Resolved – Global Issue: At Risk: Core Router Relocation, Manchester

This was a scheduled issue; it began at 06:30 UTC on 21 Sep 2017.
Resolved at 19:58 UTC on 22 Sep 2017 (29 days ago)

I've attenuated some of the lasers involved in the problematic link, and I've been monitoring it for errors for the best part of an hour - hopefully that was the fix. (Previously the errors were incrementing every few seconds, so this is a big change in behaviour).

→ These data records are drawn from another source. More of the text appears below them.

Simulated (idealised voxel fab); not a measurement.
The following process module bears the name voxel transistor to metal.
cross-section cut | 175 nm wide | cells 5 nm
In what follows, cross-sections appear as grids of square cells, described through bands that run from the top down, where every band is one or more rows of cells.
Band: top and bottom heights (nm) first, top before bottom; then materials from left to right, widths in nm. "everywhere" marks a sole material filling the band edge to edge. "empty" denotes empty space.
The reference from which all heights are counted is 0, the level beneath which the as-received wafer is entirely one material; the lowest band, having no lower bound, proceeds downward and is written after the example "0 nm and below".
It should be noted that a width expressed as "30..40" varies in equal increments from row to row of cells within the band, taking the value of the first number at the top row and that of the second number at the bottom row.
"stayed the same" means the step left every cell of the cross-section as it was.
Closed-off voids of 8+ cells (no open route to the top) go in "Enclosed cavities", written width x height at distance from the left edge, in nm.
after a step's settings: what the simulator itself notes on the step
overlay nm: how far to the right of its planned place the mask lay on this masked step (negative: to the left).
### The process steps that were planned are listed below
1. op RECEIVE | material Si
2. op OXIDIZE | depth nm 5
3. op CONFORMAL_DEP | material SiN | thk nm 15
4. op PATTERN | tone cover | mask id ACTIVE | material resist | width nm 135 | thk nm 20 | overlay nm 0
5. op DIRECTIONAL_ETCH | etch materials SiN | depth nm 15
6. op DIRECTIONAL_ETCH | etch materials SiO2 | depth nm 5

I'll resolve this issue now, as we've faced no other issues over the last 24hrs, following the work in question.

Tom

Posted at 19:58 UTC on 22 Sep 2017 by Tom Hill

10 Previous Issue Posts:

Issue status was Confirmed – Estimated resolution was 29 days ago

The new link installed between Reynolds House and TeleData (for our Manchester DC) is currently showing some CRC errors with regular traffic. We've taken the link out of service, and will be checking it throughout to see where the fault is.

Tom

Posted at 18:45 UTC on 22 Sep 2017 by Tom Hill
Issue status was Confirmed – Estimated resolution was about 1 month ago

The last portion of the Manchester DC network has now been re-plumbed (some fibres were questionably polarized) and we're now back to full resiliency in Manchester.

I can only apologise for the short outage of IPv6 between Manchester & London. A full outage report will be filed internally, and can be summarised as 'bad configuration'.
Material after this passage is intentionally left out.